THERE should be no surprise about Labour candidates doing little campaigning to let Tory candidates have a clear run in constituencies which the SNP currently hold.

The surprise deselection of their candidate in Aberdeen North and Moray East for comments he apparently made years ago – and didn’t result in him being pulled from previous elections – is simply Labour allowing Douglas Ross that.

It shouldn’t be surprising that there are back-room deals between the Unionist parties – especially the Tories and Labour who practically share the same manifesto commitments. If you were told a political party was backing bankers, lining up business support but refusing to remove the two-child cap on benefits – you would automatically assume this was the Tories.

But it’s Starmer’s Labour Party that has cosied up to the bankers again, no doubt planning PFI 2 to steal more public funds for the enrichment of the private sector! Labour can’t be trusted to do anything differently from the Tories. Maybe it’s about time they just became the one political party.

Councillor Kenny MacLaren

Paisley

THE Institute for Fiscal Studies (IFS) is to be applauded for tackling the elephant in the room in this General Election campaign – the stark choices whoever is elected will have to make in relation to the public finances.

We in the UK are experiencing the highest level of debt for more than 60 years, the tax burden is at a record high and public services are struggling. While the Government is paying huge interest on this debt, and welfare bills have grown; spending on health is likely to increase because of an ageing population, with the funding of defence also set to rise.

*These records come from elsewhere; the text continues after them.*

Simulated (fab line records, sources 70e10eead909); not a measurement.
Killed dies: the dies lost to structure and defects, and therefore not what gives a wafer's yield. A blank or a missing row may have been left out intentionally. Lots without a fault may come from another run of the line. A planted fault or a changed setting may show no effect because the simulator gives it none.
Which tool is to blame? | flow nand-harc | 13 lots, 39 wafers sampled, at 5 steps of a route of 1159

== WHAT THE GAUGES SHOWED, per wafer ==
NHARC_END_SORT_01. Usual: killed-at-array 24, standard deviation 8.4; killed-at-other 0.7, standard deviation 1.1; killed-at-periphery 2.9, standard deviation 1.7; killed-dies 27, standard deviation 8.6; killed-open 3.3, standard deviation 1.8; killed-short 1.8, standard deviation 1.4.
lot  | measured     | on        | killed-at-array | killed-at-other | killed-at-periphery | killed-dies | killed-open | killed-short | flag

The solution to deliver increased investment and higher economic growth is a pipe dream in at least the short to medium term.

Taxes will therefore have to rise – despite a commitment by the main political parties not to raise VAT, National Insurance or income tax – or cuts will have to be made in public services. The alternative is to borrow more and see debt continue to escalate.

The main political parties must end this conspiracy of silence and be honest with the public as to what is in store further down the line. However, I would urge the voters not to hold their breath on this happening.

Alex Orr

Edinburgh

ALL we hear about in Scotland is the supposed waste of money regarding the ferries, but ferries and everything else pale into insignificance when put against the PPE procurement scandals.

As the BBC reported this week, about £1.4bn worth of PPE was destroyed or written off from a single contract. The owners of the firm were said to have bought a £30m seafront villa in Barbados, a yacht, a £6m house in south of England and an international equestrian centre in Bedfordshire.

It is now four years since the first lockdown and the Department of Health continues to store and dispose of billions of items of PPE at a cost of millions every week.

The Government’s panic to procure PPE opened doors for opportunists and middlemen in unrelated industries to make extortionate margins of profit. Wes Streeting has said the money lost could have paid for 37,000 nurses.

This is only one example of monies wasted by a Tory Westminster government – we also have HS2, battleships that don’t get past the Isle of Wight, tanks we are still waiting for etc etc.

Here in Scotland let’s not forget PFI and the millions this costs councils and health services every year. Thanks Labour for that – still paying for that 17 years later. But “what about the ferries?” is the lament we hear.

Winifred McCartney

Paisley

DOES the complaining of those embroiled in the election betting scandal at being named sound like howling hypocrisy to you?

There are significant comparisons we must make, the most obvious being the ongoing slower-than-snail’s pace, ultra-publicised investigation into the SNP finances, which seems to resurface in the press any time the party seems to be having a good week. If you’re a Scottish SNP politician, it’s murder investigation-style police tents on the lawn but no comment we’re busy if you’re a Tory.

Coupled with the decade-long platforming of the fascist Farage – a man who is on his eighth attempt to wrangle a seat in Parliament and whose private company is profiting from all the free publicity given him by the British press – there are serious questions that need to be asked about the state of UK democracy when the mainstream/legacy media seem uninterested in basic investigative impartiality.

Amanda Baker

Edinburgh

VOTE Labour if ...

1) You are a true English patriot;

2) You don’t want to be in the EU;

3) You want privatisation of the NHS;

4) You don’t want Waspi women to get what they are due;

5) You want nuclear power stations in Scotland (and the associated nuclear waste);

6) You want to keep Trident in Scotland;

7) You want Scottish students to pay for their education;

8) You want the bedroom tax;

9) You want to keep anti-trade union legislation

10) You want an end to free prescriptions, free bus travel etc

11) You want Scottish energy to be controlled by London;

12) You don’t want Scotland to run its own affairs;

Yes, vote Labour, the “True party of English Patriotism”.